Re: pg_dump, pg_restore and UTF8: invalid byte sequence

From: <me(at)alternize(dot)com>
To: <me(at)alternize(dot)com>, <pgsql-novice(at)postgresql(dot)org>
Subject: Re: pg_dump, pg_restore and UTF8: invalid byte sequence
Date: 2006-10-17 03:23:02
Message-ID: 054401c6f19b$8e5c8210$6501a8c0@iwing
Views: Raw Message | Whole Thread | Download mbox | Resend email
Thread:
Lists: pgsql-novice

> shouldn't pg_dump encode the utf8 bytesequences?

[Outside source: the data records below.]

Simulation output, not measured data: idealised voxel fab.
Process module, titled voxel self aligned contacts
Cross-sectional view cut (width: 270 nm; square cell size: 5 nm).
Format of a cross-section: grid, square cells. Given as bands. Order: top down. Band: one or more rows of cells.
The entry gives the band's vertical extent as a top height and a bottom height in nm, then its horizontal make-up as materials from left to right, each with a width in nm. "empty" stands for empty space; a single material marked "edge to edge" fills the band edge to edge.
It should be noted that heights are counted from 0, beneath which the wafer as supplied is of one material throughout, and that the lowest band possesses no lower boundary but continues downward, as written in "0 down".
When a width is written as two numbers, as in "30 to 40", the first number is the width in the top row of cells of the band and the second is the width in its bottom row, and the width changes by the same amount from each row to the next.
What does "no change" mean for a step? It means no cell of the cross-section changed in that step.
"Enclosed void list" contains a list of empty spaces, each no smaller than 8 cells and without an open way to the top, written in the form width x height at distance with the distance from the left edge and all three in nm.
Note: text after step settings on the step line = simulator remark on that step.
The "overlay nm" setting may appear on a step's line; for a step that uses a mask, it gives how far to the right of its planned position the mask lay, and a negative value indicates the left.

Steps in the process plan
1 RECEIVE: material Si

at least i found out why the invalid unicode sequences appear in the first
place: tsearch2 in 8.1 doesn't properly handle utf8 characters: the
character's 2-byte representation is converted to lowercase byte for byte.
for example: "ä" which is encoded as "ä" is written to the db by tsearch2
as "ã¤" which is an invalid utf8 byte sequence.

striping the ts2 index columb before dumping fixes the encoding problems. i
guess the 8.2 -> 8.1.5 backport should fix it as well, i'll try asap.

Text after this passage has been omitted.